Slice of Life, Chapter 15

(This is part of the Slice of Life Project)

It used to be that I would dread waking up in the morning and opening up the basement door. I always expected to be greeted by a layer of water. Noah, I wasn’t. Sometimes my fears would come true. We live near the bottom of a hill and gravity pulls the streams of run-off water from other homes beneath our house. It didn’t help that our foundation had cracks in which water would visibly bubble up from beneath in the rainy seasons (spring and fall). It was horrible. I remember spending long hours lugging buckets of water up the stairs and out the door and then worrying about the mold being left behind.

It was the health concerns that finally moved us into action.

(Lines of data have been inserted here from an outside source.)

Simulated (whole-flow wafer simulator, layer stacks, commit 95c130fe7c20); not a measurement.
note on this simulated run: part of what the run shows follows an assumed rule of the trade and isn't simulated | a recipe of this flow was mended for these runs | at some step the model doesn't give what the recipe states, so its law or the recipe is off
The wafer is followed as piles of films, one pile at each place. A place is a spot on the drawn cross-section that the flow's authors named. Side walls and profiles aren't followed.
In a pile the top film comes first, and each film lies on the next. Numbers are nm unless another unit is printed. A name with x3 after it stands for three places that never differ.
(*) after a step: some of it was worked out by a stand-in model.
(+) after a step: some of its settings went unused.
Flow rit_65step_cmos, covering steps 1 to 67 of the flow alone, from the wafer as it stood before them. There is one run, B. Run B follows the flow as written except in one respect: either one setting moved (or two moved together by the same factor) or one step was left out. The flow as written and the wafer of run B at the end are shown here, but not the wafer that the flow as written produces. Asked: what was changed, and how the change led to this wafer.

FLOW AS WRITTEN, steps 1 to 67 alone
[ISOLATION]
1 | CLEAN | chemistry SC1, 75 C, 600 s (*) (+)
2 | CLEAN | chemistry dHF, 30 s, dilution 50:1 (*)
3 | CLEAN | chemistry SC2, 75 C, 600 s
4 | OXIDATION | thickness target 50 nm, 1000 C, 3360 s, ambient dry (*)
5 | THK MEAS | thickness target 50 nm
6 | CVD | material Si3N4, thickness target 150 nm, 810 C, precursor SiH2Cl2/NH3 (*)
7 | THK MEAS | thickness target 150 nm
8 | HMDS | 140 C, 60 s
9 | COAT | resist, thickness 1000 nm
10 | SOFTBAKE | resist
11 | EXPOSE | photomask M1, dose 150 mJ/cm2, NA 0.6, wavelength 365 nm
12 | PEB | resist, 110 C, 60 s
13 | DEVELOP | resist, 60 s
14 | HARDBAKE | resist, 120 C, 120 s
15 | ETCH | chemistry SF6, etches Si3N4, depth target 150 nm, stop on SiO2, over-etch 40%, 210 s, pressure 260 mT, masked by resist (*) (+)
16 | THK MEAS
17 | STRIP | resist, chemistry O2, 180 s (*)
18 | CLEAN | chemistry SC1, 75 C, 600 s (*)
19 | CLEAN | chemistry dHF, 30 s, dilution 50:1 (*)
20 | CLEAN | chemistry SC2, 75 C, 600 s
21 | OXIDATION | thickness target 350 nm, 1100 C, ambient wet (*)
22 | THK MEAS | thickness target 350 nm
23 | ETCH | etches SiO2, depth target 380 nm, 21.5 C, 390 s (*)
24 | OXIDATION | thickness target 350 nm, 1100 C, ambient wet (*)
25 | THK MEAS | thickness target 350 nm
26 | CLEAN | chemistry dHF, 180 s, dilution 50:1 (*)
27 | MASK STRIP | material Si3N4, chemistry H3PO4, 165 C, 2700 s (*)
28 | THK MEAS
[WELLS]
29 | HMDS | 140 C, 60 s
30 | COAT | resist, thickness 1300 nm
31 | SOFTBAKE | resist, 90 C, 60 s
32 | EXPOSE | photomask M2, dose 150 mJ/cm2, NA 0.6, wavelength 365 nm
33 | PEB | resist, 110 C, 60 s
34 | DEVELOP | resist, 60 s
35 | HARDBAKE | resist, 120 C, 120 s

Two years ago, we got smart. We invested a good bit of money for construction to fix the mess. The guys came in one day and dug a trench around the entire indoor perimeter of our basement, laid down some pipes and fed the collected water into a sump pit, where we put in a sump pump that has earned it rightful place in the family album.

This time of year, the pump seems to work non-stop, glugging away like some monster in the basement. The strangest sound, though, comes after the pump has done its work. The water first flows up, and then over, and then out into the drain-water system (we may be illegally hooked into the city’s pipes, so you must swear to secrecy). There must be some trap door in the piping and the water sloshes and galoshes as if it were the ocean. It moves back and forth and back and forth (When my poor dad  sleeps over, his bed is on the couch in the living room and that is the soundtrack he has to listen to all night — the pump kicking in and the water moving through the pipes — not exactly soothing night sounds — Hi Dad! — he reads my blog sometimes)

I went down there with my voice recorder to capture the sounds, although it doesn’t do it justice. So, today, I offer up this audio Slice of Life from the confines of my basement. It’s dry down there. Plenty dry. But water still flows.

Take a listen to the water flow.

Now we just pray the pump never fails. We’re in big trouble if that happens. And if it happens, I am packing up and moving to the top of the mountain for higher ground.

Peace (in pumps),

  1. It’s so funny. I looked down at your story before i started reading and saw a sound effect and thought, “cool, rushing water”. That’s not what I expected. I have to say though that the podcast was crystal clear. Were you using your mic there attached to your computer?

    I am SO glad I live in a condo. Tuvia though has house responsibilities. I’m not envious.

    Getting ready to pack,

  2. I used an Olympus voice recorder (I found it via a link and post from Wesley Fryer) and it works great.
    The only thing is that it does not record as MP3, so you need to convert the file for podcasting.

  3. Kevin-some people pay big bucks for homes near natural running water or buy soundtracks to hear that flowing sound. You are so lucky. Okay, so I offer this tongue in cheek. I also offer this with empathy having had the same problem when we rented a house in Boston one year. A big rain brought sprays of water through cracks in the basement. My husband, ever the problem solver said, “Get a shovel.” I couldn’t figure out why til we dug an outside trench on the outside perimeter. Actually helped. Great use of a podcast. Added so much to the text. Thanks.

  4. You win my vote, if we were voting, for best Slice Of Life ever!! Loved having the sound to go with your words. That was really cool. Lucky for me, I live at the very pinnacle of the hill in our neighborhood.